From the time I was in 4th grade, I got used to being in the back of the line on the way to class picture day.  It would always be my head peeking out from behind the daintier masses, you see. And, of course, as my body lengthened, so did my feet.  When I was in middle school I secretly shopped for shoes from a catalogue of "big sizes" for size 10 hooves like mine.  On the plus side, I never needed to have my skirts or pants hemmed, but on the other hand I did look ready to go wading in a shallow pond at any moment.

When I left Pawcatuck for Columbia University, I thought for sure I would feel more at ease with my surroundings, more able to be myself in this anonymity of New York City, in a tower filled with ivy and ambition and actual skyscrapers.  In many ways I did feel more at home there-- but the dating scene reminded me once again of just how far my head was above sea level.  I would go out in 3 inch heels, look around me at the tops of the as-yet-unbalding heads of the world's next crop of investment bankers and lawyers, and sigh with resignation. And then go back to the dorm to dye my hair red.  (At least ONE of my fantasies was going to come true, dadnabit!)
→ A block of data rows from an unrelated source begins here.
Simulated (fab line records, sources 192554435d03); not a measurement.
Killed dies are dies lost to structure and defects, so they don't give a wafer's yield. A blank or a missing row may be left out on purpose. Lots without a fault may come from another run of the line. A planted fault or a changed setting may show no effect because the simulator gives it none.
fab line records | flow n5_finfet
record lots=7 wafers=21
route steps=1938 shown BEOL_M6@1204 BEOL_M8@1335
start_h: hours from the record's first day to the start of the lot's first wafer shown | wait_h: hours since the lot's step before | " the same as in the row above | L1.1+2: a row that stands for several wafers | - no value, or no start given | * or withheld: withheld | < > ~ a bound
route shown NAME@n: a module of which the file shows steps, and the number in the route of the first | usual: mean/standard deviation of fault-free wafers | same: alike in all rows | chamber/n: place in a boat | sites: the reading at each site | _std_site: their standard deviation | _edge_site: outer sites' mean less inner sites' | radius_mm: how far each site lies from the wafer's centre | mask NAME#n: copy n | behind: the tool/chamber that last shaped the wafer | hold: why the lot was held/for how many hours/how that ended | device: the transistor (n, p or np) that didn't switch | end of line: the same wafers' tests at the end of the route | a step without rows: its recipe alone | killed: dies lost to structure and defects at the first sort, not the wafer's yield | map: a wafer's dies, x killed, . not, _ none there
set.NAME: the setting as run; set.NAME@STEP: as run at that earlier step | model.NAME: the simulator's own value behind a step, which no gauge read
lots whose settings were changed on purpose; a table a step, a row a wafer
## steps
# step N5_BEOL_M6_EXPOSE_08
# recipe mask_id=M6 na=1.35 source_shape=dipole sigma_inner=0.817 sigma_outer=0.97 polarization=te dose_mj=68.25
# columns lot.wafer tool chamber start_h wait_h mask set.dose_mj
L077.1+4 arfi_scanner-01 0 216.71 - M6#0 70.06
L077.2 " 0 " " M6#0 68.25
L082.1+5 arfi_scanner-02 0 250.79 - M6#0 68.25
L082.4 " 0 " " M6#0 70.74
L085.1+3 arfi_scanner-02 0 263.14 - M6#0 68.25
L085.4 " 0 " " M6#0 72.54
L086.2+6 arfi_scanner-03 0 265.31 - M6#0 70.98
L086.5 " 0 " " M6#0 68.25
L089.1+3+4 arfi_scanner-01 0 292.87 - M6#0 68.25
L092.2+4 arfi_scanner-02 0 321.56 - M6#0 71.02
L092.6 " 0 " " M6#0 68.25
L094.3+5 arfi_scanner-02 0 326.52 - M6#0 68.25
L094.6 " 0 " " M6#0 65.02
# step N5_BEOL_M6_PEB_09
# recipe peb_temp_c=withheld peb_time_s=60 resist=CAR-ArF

In the years that followed, I discovered that nature was kind in the long run.  As I grew older, people got taller around me.  That is, 5'10" wasn't as tall in 2005 as it was in 1990... and I could buy shoes in regular stores, too!  Skirts actually came down to my knee.  I met women taller than I was.  I won't say that I ever felt dainty, per se, but I certainly felt like one of the girls again.

Cut to: Portugal, 2011.

Average height of a fully grown female: 5'2".

Biggest size available in any shoe store: 9.

Number of times I have elbowed an old lady in the face while waiting for the bus, because her face was at waist level and I just didn't see her: 2.

Chance of finding a pair of pants that is cut to fit my legs: 1.2%


Do you suppose that by 2020 I will feel like a girl again?  By 2030, I may even be dainty?